In an article from the New York Times, Dickens, Austen and Twain, Through a Digital Lens, they discussed may forms of Big Data analysis, including the popular studies from Google’s Book scanning project, which according to the article scanned 20 million books, and the site is used 50 times a minute. Other studies sited in the article stated movie quotes from the Internet Movie Database, IMDb, as well as looking at advertising slogans raised questions regarding the search algorithms and the people who create them.
Quantitative tools in the humanities and the social sciences, as in other fields, are most powerful when they are controlled by an intelligent human. Experts with deep knowledge of a subject are needed to ask the right questions and to recognize the shortcomings of statistical models.
“You’ll always need both,” says Mr. Jockers, the literary quant. “But we’re at a moment now when there is much greater acceptance of these methods than in the past. There will come a time when this kind of analysis is just part of the tool kit in the humanities, as in every other discipline.”

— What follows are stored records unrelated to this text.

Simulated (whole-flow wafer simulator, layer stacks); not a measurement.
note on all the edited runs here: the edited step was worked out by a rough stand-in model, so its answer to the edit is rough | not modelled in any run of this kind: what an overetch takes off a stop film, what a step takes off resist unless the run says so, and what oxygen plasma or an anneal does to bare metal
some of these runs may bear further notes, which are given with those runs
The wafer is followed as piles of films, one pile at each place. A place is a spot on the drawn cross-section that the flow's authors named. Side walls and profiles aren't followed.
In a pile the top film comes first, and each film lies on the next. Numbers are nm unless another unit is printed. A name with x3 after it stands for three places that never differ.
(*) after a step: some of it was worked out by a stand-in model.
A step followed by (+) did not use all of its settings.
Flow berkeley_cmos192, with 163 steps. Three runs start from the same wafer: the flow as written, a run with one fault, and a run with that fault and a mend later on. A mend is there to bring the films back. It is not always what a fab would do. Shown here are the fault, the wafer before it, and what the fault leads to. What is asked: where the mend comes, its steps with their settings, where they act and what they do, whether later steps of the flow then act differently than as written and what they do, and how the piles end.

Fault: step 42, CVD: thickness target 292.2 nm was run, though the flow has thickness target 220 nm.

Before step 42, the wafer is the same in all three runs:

In the article, it surfaces as a ‘tread lightly’ warning; however, it sounds like an inevitable, troubling, and tantalizing forbidden fruit. Part of me would recommend scanning in all types of scripts, from Television Shows, Advertisements, and Movie Scripts, produced and also not aired. There could even be a profitable model to this, and at the same time, make the person asking the questions think real hard on the question before asking, because every answer has a price. If you put in all of the above scripts into an indexable data warehouse, associate a cost assigned per production company to charge back to the user and provide the fee to the production company if a) the abbreviated content shows up in a search as a line item and b) if the full content is selected by the user to be displayed with the indexable content selected and shown in it’s context. Two separate pricing models are used for each type, so each action comes with a price. On the positive side, there are creative talents that went into the creation of the script, and the production company that was able to acquire the script if produced or not, will still reap dividends from the creative artist that produced the script. There are already sites that contain script libraries, so a transformation would be required to utilize the scattered site libraries for analytical processing. Each feed would be allowed to have charge back for the library access, and a fee margin per hit.